Gethsemani, as part of the Roman Catholic Cistercian Order of the Strict Observance (OCSO), follows the Rule of St Benedict as interpreted by its own Constitutions and Statutes. It is a monastery under the rule of an abbot. Ora et Labora is stamped on every box of fruitcake that goes out of the monastery. In English, the phrase means “Pray and Work,” two imperatives. These are the two broad categories under which most of our activities fall.

Under prayer we would find the daily Mass, the centerpiece of the day, the recitation of the psalms through our daily offices, lectio divina, or scriptural reading, and private prayer. Our work is manual labor for the most part. We support ourselves by making fruitcake and fudge. In addition, the monks take turns with housekeeping chores. There is some internal work as well, cooking, laundry and so forth. Those in formation will attend regular classes. The OCSO does not engage in traditional parish work.

The Novices

What is it like to enter the monastery? In this video, novices Abel, Joseph and Lazarus share their monastic day and their thoughts on monastic life at the Abbey of Gethsemani.

The Juniors

A follow-up to “The Novices,” this film follows Br. Abel, Br. Joseph and Br. Lazarus on their continued journey at the Abbey of Gethsemani. It culminates in Brothers Abel and Joseph making solemn vows. Watch to learn more about the joys, struggles and grace of being a junior monk.

Becoming a monk

The first thing is to contact the Vocation Director and plan a visit to the monastery. After a series of visits, you may begin the formal application process, which includes interviews, a background check and psychological testing. If accepted, you may apply to enter as a Postulant.

Based on your application and interviews, you, the abbot and his council will discern if God is calling you to continue on this path. If so, you may enter as a Postulant. The Postulant moves into the monastery and begins living the monastic life and is identifiable by a hooded smock. This is a chance to find out if you and Gethsemani are a good fit. There are no obligations involved during this six-month period.
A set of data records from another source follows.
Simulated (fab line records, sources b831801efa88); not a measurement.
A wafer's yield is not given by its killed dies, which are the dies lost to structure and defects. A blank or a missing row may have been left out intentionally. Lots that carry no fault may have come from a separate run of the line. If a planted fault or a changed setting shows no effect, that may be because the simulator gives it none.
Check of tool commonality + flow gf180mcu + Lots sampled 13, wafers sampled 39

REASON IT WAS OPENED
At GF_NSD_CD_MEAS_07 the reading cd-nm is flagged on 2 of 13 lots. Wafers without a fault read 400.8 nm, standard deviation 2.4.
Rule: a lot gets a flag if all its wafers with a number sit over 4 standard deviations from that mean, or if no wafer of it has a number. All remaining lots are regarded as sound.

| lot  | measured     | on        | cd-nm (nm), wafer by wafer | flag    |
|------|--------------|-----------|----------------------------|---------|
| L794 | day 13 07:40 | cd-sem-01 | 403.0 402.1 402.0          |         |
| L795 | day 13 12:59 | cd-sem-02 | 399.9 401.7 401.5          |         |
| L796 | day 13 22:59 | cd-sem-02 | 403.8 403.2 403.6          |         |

After the postulancy comes the two-year Novitiate. As a Novice, you will be clothed in the monastic habit, be addressed as “brother,” and in many cases take on a monastic name.

During this two-year period, novices are instructed in monastic observances, especially the Divine Office, lectio divina, prayer and manual work.

The period is one of deeper integration into the community, but no formal commitments are made at this time.

If at the end of the two-year novitiate you are clearly seeking God and are well suited to life at Gethsemani, you may profess simple vows and become a junior monk.

Juniors make one-year vows of stability, obedience and conversatio morum (fidelity to the monastic life). These vows are then renewed each year.

Juniors are clothed in the black scapular and leather belt of the professed and are given formal job responsibilities. They also continue their studies under the guidance of a Junior Master.

After three years as a junior monk, if you, the abbot and the monastic community discern this is truly your vocation, you may freely apply to take solemn vows for life.

Am I eligible?

What then, dear brothers, is more delightful than this voice of the Lord calling to us? See how the Lord in his love shows us the way of life. – Rule of St. Benedict

The Abbey of Gethsemani welcomes inquiries from Roman Catholic men considering a call to monastic life.

A prospective candidate needs to be between 22 and 50 years of age and to have good mental and physical health. The most important requisite is a sincere search for God.